Latest update: May 15th, 2012
Last week the Monitor noted that, contrary to popular perception, mainstream media bias against Israel is not something that developed as a result of Israel’s allegedly intransigent negotiating posture, or of Israel’s supposedly disproportional response to terrorist provocation, or of the ascension to power of so-called hard line prime ministers.
No, the tilt against Israel began, slowly at first, in the aftermath of the 1967 Six-Day War and proceeded to pick up steam over the next forty-plus years. But even before 1967 – even when Israel was more of a dot on the map than it is today, even when the Old City of Jerusalem and Judea and Samaria were in Arab hands, even before there was any talk of Palestinians or a Palestinian state and the conflict was seen as one between Israel and the Arab nations – there already were media figures who brimmed with hostility toward Israel.
The Monitor was reminded of this while viewing a fascinating episode of the old “Mike Wallace Interviews” TV program. The show, which aired on April 12, 1958, focused on the 10th anniversary of Israeli statehood and Wallace’s guest was Abba Eban, Israel’s ambassador to the U.S.

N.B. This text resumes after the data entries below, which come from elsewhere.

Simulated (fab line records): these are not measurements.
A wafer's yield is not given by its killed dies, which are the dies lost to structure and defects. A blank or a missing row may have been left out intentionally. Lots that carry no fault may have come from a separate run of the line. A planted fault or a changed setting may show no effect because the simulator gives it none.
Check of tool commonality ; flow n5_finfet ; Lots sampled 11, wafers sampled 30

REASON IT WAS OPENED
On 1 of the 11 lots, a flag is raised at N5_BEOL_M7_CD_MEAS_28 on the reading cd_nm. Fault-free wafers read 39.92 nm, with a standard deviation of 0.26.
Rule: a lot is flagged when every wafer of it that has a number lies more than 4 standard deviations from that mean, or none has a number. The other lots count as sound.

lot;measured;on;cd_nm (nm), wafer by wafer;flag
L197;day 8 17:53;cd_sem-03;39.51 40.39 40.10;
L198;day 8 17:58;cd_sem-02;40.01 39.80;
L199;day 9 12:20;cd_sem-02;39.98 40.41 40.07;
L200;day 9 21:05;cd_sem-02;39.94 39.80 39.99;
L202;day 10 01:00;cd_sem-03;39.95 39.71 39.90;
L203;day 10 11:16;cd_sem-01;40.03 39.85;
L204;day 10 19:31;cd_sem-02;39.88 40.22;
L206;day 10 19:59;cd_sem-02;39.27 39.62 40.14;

Wallace’s tone was prosecutorial throughout, but what makes the interview especially instructive is that many of the arguments made by Wallace against Israel are precisely the same that are still being made by Israel’s enemies more than a half a century later. Again, this was Israel in 1958, nine years before it found itself in possession of any of the territories that, we are now told, constitute the crux of the problem.
The interview can be seen, along with a complete transcript, at www.hrc.utexas.edu/collections/digital (select “Mike Wallace”). Eban, by the way, was nothing less than magnificent in responding to Wallace’s provocations.
Here are some highlights:
WALLACE: … An estimated seven hundred thousand Palestinian Arabs were left homeless during the Arab-Israeli war of ‘48. Israel refuses to readmit them; they live in bitterness and such men as historian Arnold Toynbee has said this: “The evil deeds committed by the Zionist Jews against the Arabs are comparable to crimes committed against the Jews by the Nazis.” How do you feel about that?
EBAN: Well, about Professor Toynbee’s statement I can only repeat what I’ve written, that it is a monstrous blasphemy. Here he takes the massacre of millions of our men, women and children, and he compares it to the plight of Arab refugees alive, on their kindred soil, suffering certain anguish, but of course possessed of the supreme gift of life…. The refugee problem is the result of an Arab policy. An Arab policy which created the problem by the invasion of Israel, which perpetuates it by refusing to accommodate them into their expanding labor market, and which refuses to solve the problem which they have the full capacity to solve.
WALLACE: Of course, the problem of the refugees is allied with the problem of territorial expansion on the part of Israel. A major Arab spokesman here in the United States … says, “The area of the territories held by Israel today exceeds by about 40 percent the area of the territories given Israel by the United Nations. Most of this added area,” he says, “was taken by force and should therefore be relinquished by Israel.”
EBAN: Well, I think this gentleman need not to lose any sleep at night worrying about whether the State of Israel is too big. Really there is nothing more grotesque or eccentric in the international life of our times than the doctrine that little Israel, eight thousand square miles in area, should become even smaller in order that the vast Arab Empire should still further expand.
WALLACE: Mr. Ambassador, do you … foresee further territorial expansion by Israel?
EBAN: Well I don’t like the word “further” Mr. Wallace, because, as I have said, our present boundaries rest upon agreements beyond which we have not encroached, but we certainly do not desire to expand our frontiers…. We are prepared to accept a guaranteed settlement with the Arab States on the present frontiers.
Are they so prepared? I wonder whether the issue isn’t one of Arab expansion. Here sit I, the accredited representative of Israel, and I declare that Israel will sign a peace treaty with the Arab states on the present frontier. Now you get an Arab ambassador sitting here to say that he will have a settlement with Israel on the present frontier, and you will really have a story.